You give me something to try-- I already did it.

I have been before a judge at least a dozen times to find the hearings are canceled at the request of the Office of the Attorney General-- because they do not want to get caught being the willing tool of a scheme to make a father live in his car while paying for a beach house for his ex-wife.

I don't know how to beat that system.  I tried everything that I heard and read could be tried.  All my son knows is that I failed, and he lost his Dad, and that his mother says it is because I don't care.  The fact is, some things cannot be fixed, and the system beat me.

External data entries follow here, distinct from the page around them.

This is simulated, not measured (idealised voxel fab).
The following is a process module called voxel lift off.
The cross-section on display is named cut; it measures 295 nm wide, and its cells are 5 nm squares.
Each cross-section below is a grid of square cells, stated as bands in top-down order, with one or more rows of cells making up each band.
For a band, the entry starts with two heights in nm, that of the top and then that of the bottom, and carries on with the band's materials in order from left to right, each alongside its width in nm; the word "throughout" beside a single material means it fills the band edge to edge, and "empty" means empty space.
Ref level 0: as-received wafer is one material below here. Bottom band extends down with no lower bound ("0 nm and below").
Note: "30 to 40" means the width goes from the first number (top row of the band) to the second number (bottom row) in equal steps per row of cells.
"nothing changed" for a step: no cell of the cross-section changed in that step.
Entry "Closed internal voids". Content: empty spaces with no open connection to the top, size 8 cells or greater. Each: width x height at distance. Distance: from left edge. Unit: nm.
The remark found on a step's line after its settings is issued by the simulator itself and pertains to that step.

I don't think I can be fixed, either.  I lay what remained of me on the leg of God seated at His throne, but some things cannot be fixed.

---



So since a child-- maybe since birth, I have the occasional spiritual vision-- a very real reality that I have found myself in and, too soon, back out of.  I am aware of the spiritual reality and of this, the ordinary and hollow, reality both and at once. Maybe a hundred or two hundred such religious experiences over my life-time-- some profound, some light and easy.

I want to live there-- in that spiritual reality-- and I want to stay.  It is not up to me.

Over the last seven years of this Hell on Earth, I have found myself in that spiritual reality more often-- maybe a total of an hour in the past year, rather than a few seconds worth of that each year.  It is not enough.  It sustains me, but only that.  I have no control-- I only get invited and then only for such a brief time.

It is not ecstasy in the sense that some mystics describe it.  Not in the way I think they mean, and I have read the mystics since young adulthood.  It is purpose, watchfulness, meaning, excitement, adventure and such, but not really anything like "bliss" if that is taken to mean a peaceful, content and quiet existence.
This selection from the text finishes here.